It’s always been easy to love the parts of me that others seem to love. But then I just become an expression of what other people love, rather than what’s true within me. It’s easy to figure out an algorithm by examining what receives a lot of likes, shares and attention. Knowing the best times to post, the words you should and shouldn’t use, the popular trends. It doesn’t guarantee that you’ll be liked, but it guarantees you’ll be seen.
I like being liked, but I don’t always like being seen. Humans love connection – we are social creatures. I love connection. I feel better when I know that someone else gets me. When someone laughs along with me. When I hug my friend and neither of us want to let go. One of the worst feelings is sharing something I care deeply about, to then be laughed at, shoulder shrugged, criticised, feeling as if I stepped out of line. I showed too much.

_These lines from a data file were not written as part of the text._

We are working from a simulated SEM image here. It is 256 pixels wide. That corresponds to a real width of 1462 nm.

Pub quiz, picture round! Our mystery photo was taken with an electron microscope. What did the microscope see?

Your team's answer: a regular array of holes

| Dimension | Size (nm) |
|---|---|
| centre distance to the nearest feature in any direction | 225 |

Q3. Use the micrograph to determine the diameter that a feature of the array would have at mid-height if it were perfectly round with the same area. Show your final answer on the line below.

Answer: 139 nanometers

Feeling ‘seen’ is scary. Especially when it’s not curated and planned, when there are no filters or delete buttons. An ugly emotion creeps up that you convinced yourself you weren’t capable of feeling. You say something in the moment that you don’t believe in, or maybe you do believe it, and now you doubt yourself.
Whenever I try to fit in, I think my quirks exacerbate to remind me I’m not meant to. My clumsiness kicks in and I tumble over. I speak too fast and excitedly interrupt others or stumble over my words and they don’t come out the way they’re intended to. This feels scary in a society that cancels people based on words rather than actions and intentions.
I used to think that I could create this perfect version of myself by working on myself, by manifesting and sharing love and light. You can create a perfect life on the surface, but are you really living in it unless you’re allowing yourself to feel and express what’s going on beneath the surface?
In the last year, I have shined a light on the parts of myself that I shamed into the shadows. The parts that want to be seen and felt, not just liked. The parts of myself that get upset easily and are sensitive. The parts of myself that are embarrassed for not getting it right. The parts that over-indulge and love to push extremes. The inner repressed rage buried within my bones for all the times I said ‘yes’ instead of ‘no’. The needy clingy intense parts of me that I am scared to let others see.
Feeling and acknowledging these feelings has not been a pleasant experience of love and light, and I’m not sure I advise that everyone delves deep into their darkness, because we can easily get lost in it. But acknowledging I have these emotions has helped me feel more human. Accepting all parts of me, knowing they are not all of me, has helped me give myself the love and attention I crave from others. But I still believe we need others, we need social connection.
When I look at the world right now, there are polar-opposite extremes: there are people with very little and others with too much.
In my opinion, silencing, shaming, and repressing hasn’t helped anyone except for those who want to control and keep things a certain way. I think of people with addictions attending secret AA meetings. I think of the church abuse scandals, the troubles, the famine, the mental institutions, the Magdalene laundries. How these things aren’t talked about but they are felt. How suicide rates, addictions, mental illnesses are increasing – these things aren’t talked about but they are felt. Putting people on pedestals of perfection dehumanizes them, in the same way that putting people on a pedestal beneath us does. Expecting people to show up as one version of themselves constantly is unrealistic.
In my own life, I realised if I ignore all the hidden imperfect parts of myself, they’ll continue to play out in patterns. In our world, we can also see patterns continuing of history repeating itself in different ways. Something I have learnt is that having awareness of my own patterns helps change them. Acknowledging them, rather than turning a blind eye and dismissing them.